Bzip3 – A better and stronger spiritual successor to bzip2

Bzip3 – A better and stronger spiritual successor to bzip2(github.com)

158 points by palaiologos 4 years ago | 104 comments

hannob 4 years ago |

It seems somewhat suspicious that the benchmarks don't compare to zstd.

It's not entirely clear to me what the selling point is. "Better than bzip2" isn't exactly a convincing sales pitch given bzip2 is mostly of historic interest these days.

Right now the modern compression field is basically covered by xz (if you mostly care about best compression ratio) and zstd (if you want decent compression and very good speed), so when someone wants to pitch a new compression they should tell me where it stands compared to those.

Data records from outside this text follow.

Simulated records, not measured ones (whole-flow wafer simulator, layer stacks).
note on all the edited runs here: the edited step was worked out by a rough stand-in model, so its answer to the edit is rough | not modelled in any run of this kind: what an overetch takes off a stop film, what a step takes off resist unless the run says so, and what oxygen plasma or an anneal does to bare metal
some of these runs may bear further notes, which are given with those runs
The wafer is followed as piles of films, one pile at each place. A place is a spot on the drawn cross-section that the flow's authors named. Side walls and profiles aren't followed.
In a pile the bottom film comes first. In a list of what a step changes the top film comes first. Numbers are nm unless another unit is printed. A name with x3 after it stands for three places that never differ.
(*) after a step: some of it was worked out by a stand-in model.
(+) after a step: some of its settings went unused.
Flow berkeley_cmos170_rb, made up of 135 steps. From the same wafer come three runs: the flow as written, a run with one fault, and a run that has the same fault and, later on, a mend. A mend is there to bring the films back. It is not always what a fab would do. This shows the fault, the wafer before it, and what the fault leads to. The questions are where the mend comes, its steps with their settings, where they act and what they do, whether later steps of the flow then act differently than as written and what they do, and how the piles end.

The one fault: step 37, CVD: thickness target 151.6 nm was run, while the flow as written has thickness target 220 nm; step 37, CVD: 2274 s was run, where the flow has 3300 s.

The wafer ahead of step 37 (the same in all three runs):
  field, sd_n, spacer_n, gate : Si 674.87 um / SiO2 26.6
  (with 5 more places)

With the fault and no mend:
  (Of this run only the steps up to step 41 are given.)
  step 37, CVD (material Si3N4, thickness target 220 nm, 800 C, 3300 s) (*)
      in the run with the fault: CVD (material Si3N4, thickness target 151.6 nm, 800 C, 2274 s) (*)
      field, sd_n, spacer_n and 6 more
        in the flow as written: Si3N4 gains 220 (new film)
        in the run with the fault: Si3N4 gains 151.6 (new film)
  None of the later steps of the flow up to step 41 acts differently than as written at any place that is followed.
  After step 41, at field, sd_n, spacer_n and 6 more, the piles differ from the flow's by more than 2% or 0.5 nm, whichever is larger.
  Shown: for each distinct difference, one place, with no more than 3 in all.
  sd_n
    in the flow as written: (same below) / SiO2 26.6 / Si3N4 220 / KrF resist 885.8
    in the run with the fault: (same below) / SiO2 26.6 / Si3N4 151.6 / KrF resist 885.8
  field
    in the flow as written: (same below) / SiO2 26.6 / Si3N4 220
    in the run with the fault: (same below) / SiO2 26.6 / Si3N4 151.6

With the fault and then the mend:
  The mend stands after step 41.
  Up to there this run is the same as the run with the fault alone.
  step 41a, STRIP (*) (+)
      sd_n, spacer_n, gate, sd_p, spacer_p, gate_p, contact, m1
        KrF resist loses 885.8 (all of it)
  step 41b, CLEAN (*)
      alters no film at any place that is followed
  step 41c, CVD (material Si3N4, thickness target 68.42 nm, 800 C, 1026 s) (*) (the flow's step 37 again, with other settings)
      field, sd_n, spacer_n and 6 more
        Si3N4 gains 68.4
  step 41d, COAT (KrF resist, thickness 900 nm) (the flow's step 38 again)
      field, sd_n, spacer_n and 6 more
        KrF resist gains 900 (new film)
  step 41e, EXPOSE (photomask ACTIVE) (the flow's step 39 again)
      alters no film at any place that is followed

nousermane 4 years ago | |

> benchmarks don't compare to zstd.

  wget http://corpus.canterbury.ac.nz/resources/calgary.tar.gz
  zcat calgary.tar.gz|time zstd -19|wc -c

  902963 (=902.9KB, vs. 807.9KB for bzip3)

> "Better than bzip2" isn't exactly a convincing sales pitch

Sure, but nobody is pitching that. TFA does comapre to lzma (~xz), and claims bzip3 outperforms it quite handsomely in speed, while being competitive in compression ratio.

grumpyprole 4 years ago | |

There's more to a compression standard than benchmarks and ratios. Xz does not seem to score well in other, perhaps more important areas: https://www.nongnu.org/lzip/xz_inadequate.html

sounds 4 years ago | |

Can you test it out and post results back here?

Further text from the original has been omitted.